Thoughts on ICDM I: Negative results (part C)

This is the third of three posts (one, two) on negative results in data mining, inspired by thoughts and papers from ICDM 2011.

If you come up with a better way of doing classification (for now let's just consider classification, but these remarks apply to clustering and other tasks as well), you have to compare it to prior methods to see which works better. (note: this is a tricky problem in clustering that my student Parasaran Raman has been working on: more on that later.).

The obvious way to compare two classification methods is how well they do compared to some ground truth (i.e labelled data), but this is a one-parameter system, because by changing the threshold of the classifier (or if you like, translating the hyperplane around),you can change the false positive and false negative rates.

Now the more smug folks reading these are waiting with 'ROC' and "AUC" at the tip of their tongues, and they'd be right ! You can plot a curve of the false positive vs false negative rate and take the area under the curve (AUC) as a measure of the effectiveness of the classifier.

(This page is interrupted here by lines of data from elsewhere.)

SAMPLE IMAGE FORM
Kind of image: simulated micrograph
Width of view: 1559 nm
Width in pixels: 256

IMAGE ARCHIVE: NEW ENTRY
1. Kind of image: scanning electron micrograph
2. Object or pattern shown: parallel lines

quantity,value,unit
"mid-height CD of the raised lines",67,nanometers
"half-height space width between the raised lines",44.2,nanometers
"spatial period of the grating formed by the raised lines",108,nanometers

For example, if the y axis measured increase false negatives, and the x-axis measured increasing false positives, you'd want a curve that looked like an L with the apex at the origin, and a random classifier would look like the line x+y = 1. The AUC score would be zero for the good classifier and 0.5 for the bad one (there are ways of scaling this to be between 0 and 1).

The AUC is a popular way of comparing methods in order to balance the different error rates. It's also attractive because it's parameter-free and is objective: seemingly providing a neutral method for comparing classifiers independent of data sets, cost measures and so on.

But is it ?

There's a line of work culminating (so far) in the ICDM 2011 paper 'An Analysis of Performance Measures For Binary Classifiers' by Charles Parker of BigML.com (sorry, no link yet). The story is quite complicated, and I doubt I can do it justice in a blog post, so I'll try to summarize the highlights, with the caveat that there's nuance that I'm missing out on, and you'll have to read the papers to dig deeper.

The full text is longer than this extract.